Unlocking the Potential of Weighting Methods in Federated Learning through Communication Compression¶

Conference: ICLR 2026
OpenReview: https://openreview.net/forum?id=zOWljZMbCm
Code: None
Area: Federated Learning / Distributed Optimization / Communication Compression
Keywords: Weighted Federated Learning, Communication Compression, Saddle Point Problem, DIANA, Optimistic Extra-gradient

TL;DR¶

This paper proposes ADI (Agnostic DIANA), which embeds "DIANA-style differential compression" into the solving of the agnostic weighted federated learning saddle point problem. This makes the two previously incompatible paths—"automatic weighting" and "communication compression"—simultaneously viable for the first time. By using a \(\min_\theta\max_\pi\) weighting framework to combat data heterogeneity while only uploading compressed differential vectors and a scalar loss, it breaks the communication bottleneck. Theoretically, it covers exact gradient, stochastic gradient, and partial participation scenarios; experimentally, it achieves better convergence than pure compression baselines on heterogeneously partitioned CIFAR-10.

Background & Motivation¶

Background: The standard objective of federated/distributed learning is \(\min_\theta f(\theta)=\frac{1}{M}\sum_{i=1}^M f_i(\theta)\), treating all devices equally. However, node data is naturally heterogeneous (varying in volume, category distribution, and noise levels). Consequently, "weighting methods" emerged—rewriting the objective as \(\min_\theta \sum_i \pi_i f_i(\theta)\) to assign large weights to clients with clean/unique data and small weights to noisy ones. One of the most elegant branches is agnostic (adversarial) weighting: \(\min_\theta \max_{\pi\in\Lambda} \sum_i \pi_i f_i(\theta)\), where weights are automatically selected during training, and the server only needs to extra-know the scalar loss \(f_i(\theta)\) for each node, adding almost no communication.
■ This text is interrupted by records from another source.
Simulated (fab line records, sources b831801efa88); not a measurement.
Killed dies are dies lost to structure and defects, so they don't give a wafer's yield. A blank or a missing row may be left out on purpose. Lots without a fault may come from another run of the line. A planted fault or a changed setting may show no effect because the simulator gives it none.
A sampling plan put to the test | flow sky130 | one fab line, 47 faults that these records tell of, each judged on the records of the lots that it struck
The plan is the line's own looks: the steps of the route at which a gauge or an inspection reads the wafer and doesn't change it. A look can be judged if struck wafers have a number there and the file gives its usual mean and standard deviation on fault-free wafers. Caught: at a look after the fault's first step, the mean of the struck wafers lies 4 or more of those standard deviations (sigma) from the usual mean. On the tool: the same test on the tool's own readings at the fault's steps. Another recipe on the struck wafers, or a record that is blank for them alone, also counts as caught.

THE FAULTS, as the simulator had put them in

Limitations of Prior Work: While weighting methods have attractive iteration complexity, they completely ignore the other core obstacle in federated learning—the communication bottleneck. Each round needs to synchronize \(d\)-dimensional local gradients or model states, a step that can be expensive enough to offset all parallelization gains. In other words, weighting methods only solve "heterogeneity" but not "communication cost," making them impractical for real-world systems in isolation.

Key Challenge: Although communication compression (e.g., RandK / TopK / quantization) can slash upload costs, it is "incompatible" with agnostic weighting. First, agnostic weighting is essentially a saddle point problem (SPP) rather than a classic minimization; the vast majority of compression algorithms (QSGD, EF21, MARINA, DASHA) are designed for minimization, making their analyses non-transferable. Second, the distortion of unbiased compressors scales with the input norm—directly compressing local gradients near the optimum injects non-eliminable noise, leading to irreducible variance terms theoretically and severe oscillation near the solution in practice.

Goal: To answer a specific question—can weighting-based methods be effectively combined with communication compression? That is, to introduce compression into the saddle point framework while providing convergence guarantees for exact gradient, stochastic oracle, and partial participation scenarios.

Key Insight: The authors leverage the key trick of DIANA—instead of compressing the gradient itself, they compress the "difference between the gradient estimate and the local memory state." Since this difference tends to zero along with the step size near the optimum, compressing this quantity does not introduce non-eliminable noise. By porting this mechanism into the saddle point solver, one can enjoy cheap communication without breaking the convergence to the exact solution.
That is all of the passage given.